“No person … shall be compelled in any criminal case to be a witness against himself …”

It’s a criminal’s favorite constitutional amendment, The Fifth. It protects the guilty from being forced to self-incriminate. And, it also protects the innocent from being unjustly molested by the law. The Fifth Amendment is a legal shield for The People, from the judicial branch – essentially protecting us from having to snitch on ourselves.

Rights like these are what make America such a special place. We’re all innocent until proven guilty, no matter how guilty we are or what it is we might be guilty of; and until we are proven guilty, we ain’t gotta tell you shiiii-et, Officer. 

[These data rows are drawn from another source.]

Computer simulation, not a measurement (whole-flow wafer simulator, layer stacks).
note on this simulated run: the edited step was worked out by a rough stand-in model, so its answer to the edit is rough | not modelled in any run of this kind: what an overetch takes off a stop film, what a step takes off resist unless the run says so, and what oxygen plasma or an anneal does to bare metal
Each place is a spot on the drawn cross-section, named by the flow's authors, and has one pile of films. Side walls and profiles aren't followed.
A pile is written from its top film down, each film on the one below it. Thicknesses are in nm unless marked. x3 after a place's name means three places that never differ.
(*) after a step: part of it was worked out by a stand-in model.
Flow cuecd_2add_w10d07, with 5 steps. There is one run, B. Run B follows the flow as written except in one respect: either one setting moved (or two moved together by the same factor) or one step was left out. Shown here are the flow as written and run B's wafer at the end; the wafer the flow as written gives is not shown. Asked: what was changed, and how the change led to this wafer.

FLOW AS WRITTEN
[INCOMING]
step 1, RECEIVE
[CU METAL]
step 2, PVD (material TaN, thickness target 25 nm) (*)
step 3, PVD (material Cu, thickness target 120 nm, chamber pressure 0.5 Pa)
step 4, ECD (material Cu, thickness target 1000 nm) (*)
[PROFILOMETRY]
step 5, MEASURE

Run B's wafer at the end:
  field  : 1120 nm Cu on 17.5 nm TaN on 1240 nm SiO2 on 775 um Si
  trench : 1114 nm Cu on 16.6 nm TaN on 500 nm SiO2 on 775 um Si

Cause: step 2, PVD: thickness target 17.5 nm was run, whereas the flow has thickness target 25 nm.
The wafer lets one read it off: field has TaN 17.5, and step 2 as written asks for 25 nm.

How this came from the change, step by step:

But with technology advancing at the rate it is, legal loopholes are opening up in this once watertight safeguard, that threaten the freedom of anyone who uses a smartphone (which, according to data from 2016, is about 250 million Americans). The fuzz is getting crafty and it’s bad news for American privacy. 

Let’s back up for a second, though. Remember in 2013, when Apple rolled out their fingerprint recognition technology? That sweet little feature that allows users to unlock their phone with just a scan of the fingertip? It’s an insanely convenient thing. It protects your phone from unwelcome eyes while at the same time making it quick and easy to open the device. 

And it feels pretty futuristic, too. 

Unfortunately, with futuristic technology comes futuristic problems. And, because your fingerprint isn’t technically “information”, recent legal cases have concluded that it isn’t protected by the Fifth Amendment. It is a thing and not a fact, so police can take it from you without your permission. 

At least, that has been the rationale of several judges since this technology became available. 

In 2014 (only one year after the release of fingerprint recognition tech), a Virginia Circuit Court ruled that, while police cannot force suspects to give up passwords, pins, or other information that could lead to self-incrimination, they can force people to unlock their phone with their fingerprint. 

Then, in 2016, another judge actually ordered a California woman to relinquish her fingerprints so police could unlock her phone against her will. He issued a warrant which was executed within 19 days of the order – which is unusually fast. 

While these cases remain relatively rare (as of now) they outline a particularly difficult issue that our legal system is going to be forced to grapple with very soon: the rapid acceleration of technology in society. The people who wrote the Fifth Amendment back in 1789 couldn’t have possibly imagined developments like fingerprint recognition and how it could affect legal prosecutions. The game is changing and it is doing so very quickly – far faster than the American legal system is equipped to handle. Which means that, innocent, innocuous-seeming technology could tear open gaping holes in our democracy, exposing our freedoms and leaving The People vulnerable to abuse by Big Brother. 

Ye gods. Where is this strange road leading us? Because, technology like fingerprint recognition is getting more commonplace with every new wave of smartphone – facial recognition, voice recognition, retina recognition… this stuff isn’t going away. And if cops and courts are misusing it to exploit people for information they have no right to access, what does it mean for our society?

Well, not all legal scholars agree with the way this development is headed. Some, like Albert Gidari, the director of privacy for Stanford University’s Center for Internet and Society, think that the very act of unlocking your phone should be protected, even if your fingerprint itself is not. 

Gidari told the Atlantic, “When you put your fingerprint on the phone, you’re actually communicating something … You’re saying, ‘Hi, it’s me. Please open up.’” Because using a fingerprint is a way of communicating with your device, Gidari believes that the Fifth Amendment should still apply to it. 

So, maybe there is hope. Maybe, the American legal system is agile and flexible and lenient enough to catch and handle this problem and others like it before they morph into something larger and more ferocious. Maybe. Or perhaps we will just have to sacrifice certain rights and freedoms, in exchange for futuristic conveniences like these. 

And people gladly will. 

After all, no one is going to punch in a four-digit pin every time they need to check a text message – that’s just simply too much to ask.